FIFA Orders ZIFA To Hold Elections “As Soon As Possible”

FIFA has ordered ZIFA to hold elections “as soon as possible”, dismissing the national football governing body president Phillip Chiyangwa’s claims that he still has two more years to serve.

In its response to questions sent by our Sister paper the Chronicle, FIFA Tuesday morning confirmed the end of the present ZIFA executive committee’s term of office, revealing that they communicated their position last month.

“We can confirm that FIFA has sent a letter to ZIFA on 24 April informing them that given that the current ZIFA executive committee inherited the four-year mandate of the previous executive committee under Mr Cuthbert Dube that began in March 2014, elections of a new ZIFA executive committee should take place as soon as possible in accordance with the ZIFA statutes and regulations. Consequently and in accordance with article 2 letter C of the Zifa Electoral Code, the incumbent ZIFA executive committee remains until the next election. We have no further comment,” reads FIFA’s response.

The development leaves ZIFA’s legal representative Itai Ndudzo with egg on his face, following his protracted arguments that Chiyangwa was given a four-year term when he was voted into office in December 2015 to finish off Cuthbert Dube’s term.

Ndudzo had claimed that there is no constitutional provision for a term less than four years, hence his view that the current leadership will stay in their positions until four years have lapsed.

Two ZIFA board member Felton Kamambo and Piraishe Mabhena resigned, saying the board’s term ended on March 31. In a desperate move to cling onto power, the Zifa board co-opted the executive women’s football chairperson Rosemary Kanonge to form a quorum.

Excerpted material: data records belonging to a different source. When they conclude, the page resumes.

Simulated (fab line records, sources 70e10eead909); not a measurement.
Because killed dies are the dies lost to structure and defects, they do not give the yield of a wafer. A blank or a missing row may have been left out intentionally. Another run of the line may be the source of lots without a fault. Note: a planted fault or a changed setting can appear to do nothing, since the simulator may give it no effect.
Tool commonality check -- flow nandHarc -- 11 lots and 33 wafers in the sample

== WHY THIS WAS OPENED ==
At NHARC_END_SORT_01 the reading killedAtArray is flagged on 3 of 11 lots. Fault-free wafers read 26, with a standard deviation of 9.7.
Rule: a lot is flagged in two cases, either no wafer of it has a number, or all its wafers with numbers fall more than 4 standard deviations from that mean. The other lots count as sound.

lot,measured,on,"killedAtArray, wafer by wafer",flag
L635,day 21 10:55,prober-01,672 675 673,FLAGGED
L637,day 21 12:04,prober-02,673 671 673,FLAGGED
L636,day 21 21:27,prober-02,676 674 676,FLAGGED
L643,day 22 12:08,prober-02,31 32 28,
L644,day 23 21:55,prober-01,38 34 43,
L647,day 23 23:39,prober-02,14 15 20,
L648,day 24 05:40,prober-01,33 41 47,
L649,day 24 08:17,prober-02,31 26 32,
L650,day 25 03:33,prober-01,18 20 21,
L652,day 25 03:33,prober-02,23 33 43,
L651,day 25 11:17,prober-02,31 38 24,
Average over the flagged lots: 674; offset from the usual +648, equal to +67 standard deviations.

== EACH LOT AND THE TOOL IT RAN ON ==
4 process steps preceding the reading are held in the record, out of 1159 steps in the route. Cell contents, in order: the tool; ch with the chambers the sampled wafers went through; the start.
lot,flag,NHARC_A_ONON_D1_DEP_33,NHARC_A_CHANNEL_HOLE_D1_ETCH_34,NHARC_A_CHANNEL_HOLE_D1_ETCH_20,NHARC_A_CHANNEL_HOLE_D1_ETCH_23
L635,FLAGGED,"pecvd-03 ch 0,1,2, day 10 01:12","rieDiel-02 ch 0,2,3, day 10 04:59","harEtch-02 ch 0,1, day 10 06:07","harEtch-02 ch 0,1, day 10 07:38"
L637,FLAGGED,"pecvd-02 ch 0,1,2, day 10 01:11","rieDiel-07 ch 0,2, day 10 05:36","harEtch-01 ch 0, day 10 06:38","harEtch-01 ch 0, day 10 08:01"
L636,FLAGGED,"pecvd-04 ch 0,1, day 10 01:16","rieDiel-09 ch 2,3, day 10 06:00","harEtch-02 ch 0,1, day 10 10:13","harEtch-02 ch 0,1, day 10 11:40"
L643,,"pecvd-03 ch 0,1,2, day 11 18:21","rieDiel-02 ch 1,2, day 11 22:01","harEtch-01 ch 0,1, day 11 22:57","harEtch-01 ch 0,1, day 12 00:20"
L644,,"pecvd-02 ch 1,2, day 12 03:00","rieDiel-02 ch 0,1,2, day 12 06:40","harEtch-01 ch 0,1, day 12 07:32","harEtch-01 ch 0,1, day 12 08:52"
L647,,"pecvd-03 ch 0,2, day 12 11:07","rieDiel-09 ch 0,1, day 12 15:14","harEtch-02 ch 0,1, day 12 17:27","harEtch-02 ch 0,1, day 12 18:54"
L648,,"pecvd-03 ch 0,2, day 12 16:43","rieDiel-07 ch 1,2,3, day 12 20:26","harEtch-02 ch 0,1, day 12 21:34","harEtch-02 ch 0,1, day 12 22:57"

PSL emergency committee chairman Kenny Mubaiwa declined to legitimise the ZIFA board by turning down the offer to join the executive committee.

FIFA’s response vindicates the Sports and Recreation Commission, which wrote to Chiyangwa at the beginning of 2018 ordering ZIFA to hold elections.

The SRC and football stakeholders made up of former ZIFA presidents wrote to FIFA highlighting their displeasure at operations of the national association as well as deliberate flouting of the constitution.